Judith Lepore’s monthly newsletter for fantasy lovers
Greetings from Kelowna, B.C., Canada, where spring has taken a very long time to…”sprung”? 😂 Now June is upon us, and the summer solstice looms. And I’m not even sure it’s spring yet!
Did you also have an unusually cold season when you expected balmier temperatures?
But I’m in Western Canada. Eastern Canada got a heat wave, so there was a different set of challenges. My editor in Ottawa said she wished she was here in Vancouver area…at the same time I was bemoaning that I wished I was there.
All the aberrant weather patterns got me thinking about the importance of seasons (and weather) in fantasy writing. The nature of this genre definitely lends itself to dramatic displays of the elements.
When I thought about seasons in epic fantasy, ‘WINTER IS COMING‘ popped instantly into my head. HBO’s production of George R.R. Martin’s saga “A Song of Ice and Fire” (aka “Game of Thrones“) successfully exploited that dramatic tagline to promote the series.
“Winter is coming!” was an ominous warning–not just for the harsh and prolonged winter about to pounce on the North, but also as a metaphor for other devastating assaults: the demonic zombie-like White Walkers, treacherous betrayal within the alliance of Northerners, and merciless attack from without…
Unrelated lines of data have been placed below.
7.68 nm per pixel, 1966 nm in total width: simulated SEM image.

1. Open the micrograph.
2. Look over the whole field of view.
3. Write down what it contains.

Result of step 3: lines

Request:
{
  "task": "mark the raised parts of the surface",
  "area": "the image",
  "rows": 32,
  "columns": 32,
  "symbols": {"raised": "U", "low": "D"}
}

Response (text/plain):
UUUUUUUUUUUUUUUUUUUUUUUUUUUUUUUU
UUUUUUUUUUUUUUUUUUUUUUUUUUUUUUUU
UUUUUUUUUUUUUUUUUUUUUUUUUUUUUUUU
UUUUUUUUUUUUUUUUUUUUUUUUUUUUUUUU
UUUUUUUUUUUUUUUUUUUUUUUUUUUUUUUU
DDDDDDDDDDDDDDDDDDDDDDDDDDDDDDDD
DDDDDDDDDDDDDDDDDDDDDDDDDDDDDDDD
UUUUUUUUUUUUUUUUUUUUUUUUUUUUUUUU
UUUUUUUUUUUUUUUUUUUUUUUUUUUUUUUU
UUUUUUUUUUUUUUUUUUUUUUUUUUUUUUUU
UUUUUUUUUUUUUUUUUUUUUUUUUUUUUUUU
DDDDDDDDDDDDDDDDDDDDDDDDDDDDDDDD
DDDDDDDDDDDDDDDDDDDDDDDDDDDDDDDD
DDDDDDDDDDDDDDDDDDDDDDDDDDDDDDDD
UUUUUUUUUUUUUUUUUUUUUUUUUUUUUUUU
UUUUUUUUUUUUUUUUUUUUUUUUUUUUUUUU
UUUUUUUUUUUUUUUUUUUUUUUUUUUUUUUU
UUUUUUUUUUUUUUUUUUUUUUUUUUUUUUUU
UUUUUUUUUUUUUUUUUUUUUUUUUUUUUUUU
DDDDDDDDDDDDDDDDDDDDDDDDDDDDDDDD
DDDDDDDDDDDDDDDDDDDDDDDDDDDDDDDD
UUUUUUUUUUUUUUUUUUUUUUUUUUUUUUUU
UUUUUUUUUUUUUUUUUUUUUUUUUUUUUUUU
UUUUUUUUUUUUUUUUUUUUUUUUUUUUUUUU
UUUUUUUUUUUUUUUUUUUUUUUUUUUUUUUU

The ultimate message: BUCKLE UP!!! (Jon Snow)
Guy Gavriel Kay is one of my favourite fantasy authors. Twenty years ago he wrote his very first novel, The Summer Tree, beginning a superlative trilogy: The Fionavar Tapestry. His writing since then has only gotten better…
The Summer Tree is a perfect example of how seasons/weather can be skilfully woven into fantasy to make it even more “epic.”
The story revolves around the odyssey of five Canadian university students (go Canada 🇨🇦!) who enter the ancient, first of all created worlds, Fionavar–becoming their own avatars in a good/vs evil struggle against Rakoth the Unraveller; who creates drought, wildfire and other “climate change” problems for the inhabitants.
When a selfish king refuses to sacrifice himself on The Summer Tree in order to appease the fiend, other heroes must step up to the plate. And they do.
This is a beautiful name–for a beautiful book.
Speaking of summer, June is my birthday month 😃🦋🥳! (No, I won’t tell you how old I am, even though we’re good friends).
The special thing about that is: my birthday falls on June 20, the last day of spring, before the Summer Solstice arrives.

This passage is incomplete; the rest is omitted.